When cast-in ferrules are being used, it is important to ensure adequate development length and to assess correctly the local load transfer mechanism between the elements. Otherwise, a local shear failure (pull-out) is likely to occur as shown in Figure 1.
One point often overlooked, when using a connection such as shown in Figure 1, is that although it may be the designer’s intention that the dowel bar operates purely in shear, precast walls are often relatively stiff elements that will attract bending moments from the slabs they support. These bending moments are transferred to the walls by the dowels and ferrules and can subject the ferrules to significant axial loads that may be additional to the shrinkage and prestress loads noted by the reporter. There have been reported cases of the slab-to-wall connection ‘unzipping’ as these brittle failures progress along the wall. While this problem may occur with a single row of dowels, even if the connection is assumed to act as a hinge, it will be exacerbated in the case when two rows are used resulting in some degree of fixity.
There have been reported cases of the slab-to-wall connection ‘unzipping’ as these brittle failures progress along the wall
There are proprietary types of cast-in anchor systems available that are designed to fail by plastic yielding of the anchor before brittle failure of the concrete. Provided these are used strictly in accordance with the manufacturer’s specification, then the failure mechanism should be ductile. Depending on the loads involved, this type of anchor may be an acceptable alternative to that shown in Figure 2. Where there is doubt, modelling the dowel axial loads in wall-to-slab connections is possible using finite element analysis.
New Zealand experience
The use of cast-in threaded inserts has been an issue in New Zealand especially when used in precast panels to connect starter bars into floor diaphragms. Research into these types of connections has found that they perform poorly under seismic load and has concluded that such connections that have a potential breakout failure mode should not be allowed as a structural load path.
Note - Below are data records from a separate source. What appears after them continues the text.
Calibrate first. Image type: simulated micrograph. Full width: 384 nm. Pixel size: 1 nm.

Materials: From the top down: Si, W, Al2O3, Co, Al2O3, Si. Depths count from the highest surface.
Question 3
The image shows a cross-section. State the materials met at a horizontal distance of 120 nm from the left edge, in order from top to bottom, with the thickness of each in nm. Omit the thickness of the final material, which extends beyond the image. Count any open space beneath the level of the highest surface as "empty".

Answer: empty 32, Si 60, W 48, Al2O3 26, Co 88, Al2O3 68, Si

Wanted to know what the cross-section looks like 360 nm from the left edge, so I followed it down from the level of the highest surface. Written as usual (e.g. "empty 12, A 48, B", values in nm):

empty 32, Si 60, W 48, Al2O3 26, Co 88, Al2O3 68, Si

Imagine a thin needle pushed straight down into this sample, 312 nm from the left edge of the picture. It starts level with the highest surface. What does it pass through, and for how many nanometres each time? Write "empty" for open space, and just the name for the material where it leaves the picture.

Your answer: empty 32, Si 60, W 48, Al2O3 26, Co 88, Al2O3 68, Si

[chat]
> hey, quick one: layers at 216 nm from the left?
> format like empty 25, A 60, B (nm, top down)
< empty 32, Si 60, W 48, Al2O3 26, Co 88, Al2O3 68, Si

Research into these types of connections has found that they perform poorly under seismic load
Further details of this research can be found in the paper Performance of panel-to-foundation connections in low-rise precast concrete buildings by Hogan, Henry & Ingham, published in the Journal of the Structural Engineering Society of New Zealand (SESOC), April 2018, where it states: It was found that in the out-of-plane direction, current connection details utilising shallow embedded threaded inserts resulted in brittle joint failure and as such do not meet performance criteria in NZS3101:2006.
Durability and behaviour in fire
For exposed structures or where there is a corrosive environment, the durability of cast-in inserts may be an issue that needs to be considered. In this case, ferrules and threaded inserts may need to be hot-dipped galvanized or stainless steel.
It will often be the case that the structure will be required to have a specific Fire Resistance Level (FRL), and this can influence the connection design. Deformations of the main structural elements when exposed to high temperatures are likely to impose additional loads on the connection. In addition, there may be a direct effect on the behaviour of a cast-in anchor itself if there is a risk that it will be exposed to fire. In such cases the advice of a fire specialist should be sought.